The Global Game Podcast: Men's Softball World Cup on home soil "the pinnacle" - New Zealand Black Sox Head Coach Mark Sorenson

Sorenson, 55, has won three World Championship titles as skipper of the Black Sox in 1996, 2000 and 2004 as well as one as coach in 2017.

With just over one week to go until the start of the WBSC Men’s Softball World Cup 2022 in Auckland, New Zealand, Black Sox head coach Mark Sorenson joined the WBSC podcast The Global Game and explained how important home advantage is as New Zealand searches for an eighth World Championship title, the most of any nation.

“I think it’s the pinnacle," said Sorenson, who claimed his third World Championship title as New Zealand skipper in Christchurch in 2004 and also won the 2017 title in Canada as coach. "I remember back in 2004 how it really took our country along on a journey. If you win overseas, you become a topic for about a week, and normally it’s in our winter months, when rugby is being played, which is the biggest sport. 

“So the good thing is [this World Cup] is happening in summer, it’s here, it’s in our ball season and it gives the whole softball and public an opportunity to get on behind it. I know a lot of people that are planning their summer holidays around coming to Auckland and going to Rosedale for that week. They want to make sure they will be there because once they were there in 2004, it was a fantastic experience.” 

New Zealand skipper Cole Evans has similarly been talking up the home crowd advantage and embracing any local pressures. "Softball supporters are some of the best in the world, especially in New Zealand,” he said.

New Zealand has hosted the Men’s Softball World Cup three times and finished top of the podium each time - Auckland 2013, Christchurch 2004 and Lower Hutt 1976 (declared joint winners with Canada and USA due to bad weather).

With one week to go until Opening Day Rosedale Park on 26 November, Sorenson's team are preparing for the World Cup with an Invitational International Series in Palmerston North. It will be the first time New Zealand has played against international opposition since a disappointing campaign in the last WBSC Men's Softball World Cup in Prague, Czech Republic where the Black Sox finished fourth.

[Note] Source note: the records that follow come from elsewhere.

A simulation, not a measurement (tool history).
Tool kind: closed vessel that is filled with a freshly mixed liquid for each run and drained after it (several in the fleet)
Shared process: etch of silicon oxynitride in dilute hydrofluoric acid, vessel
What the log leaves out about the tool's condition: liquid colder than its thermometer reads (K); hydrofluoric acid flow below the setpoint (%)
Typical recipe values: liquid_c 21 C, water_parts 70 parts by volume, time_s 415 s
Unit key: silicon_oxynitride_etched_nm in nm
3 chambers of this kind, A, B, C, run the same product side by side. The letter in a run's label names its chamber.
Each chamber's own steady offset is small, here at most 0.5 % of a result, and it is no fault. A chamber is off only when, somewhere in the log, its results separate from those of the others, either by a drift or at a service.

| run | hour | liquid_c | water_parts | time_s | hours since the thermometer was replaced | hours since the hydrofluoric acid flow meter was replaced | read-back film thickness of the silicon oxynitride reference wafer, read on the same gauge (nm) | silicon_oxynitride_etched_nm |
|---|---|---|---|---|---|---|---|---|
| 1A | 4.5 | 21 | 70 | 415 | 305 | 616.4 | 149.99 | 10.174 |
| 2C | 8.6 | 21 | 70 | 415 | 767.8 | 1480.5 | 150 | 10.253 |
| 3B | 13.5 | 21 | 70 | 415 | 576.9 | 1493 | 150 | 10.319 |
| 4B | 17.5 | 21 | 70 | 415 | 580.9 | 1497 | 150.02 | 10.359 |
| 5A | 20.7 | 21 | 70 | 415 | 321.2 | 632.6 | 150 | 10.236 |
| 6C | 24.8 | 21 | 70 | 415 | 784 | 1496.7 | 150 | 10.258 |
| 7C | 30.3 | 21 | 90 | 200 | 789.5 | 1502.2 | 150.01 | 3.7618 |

It was the first time in 39 years that the Black Sox - who have collected the most number of Men's Softball World Cup medals (13 - seven gold, four silver and two bronze) along side Canada as the most successful nations - finished off the podium. For Sorenson it was a huge learning opportunity.

“You often learn more from failure than you do from suceed, and that’s because you look deeper,” he reflected. “It forces you to put back some extra layers that you know are gonna hurt to go under, but you got to go down there, you got to expose a level of vulnerability. Because what you’re gonna learn might not be something that sits well in the end.”

Sorenson said that the responsibility for the final outcome in Prague was on himself. “I’ve always thought that a group is responsible of a failure in a game, but a head coach is responsible for the failure in a campaign. So the failure at 2019 campaign is a feeling that’s really on me.”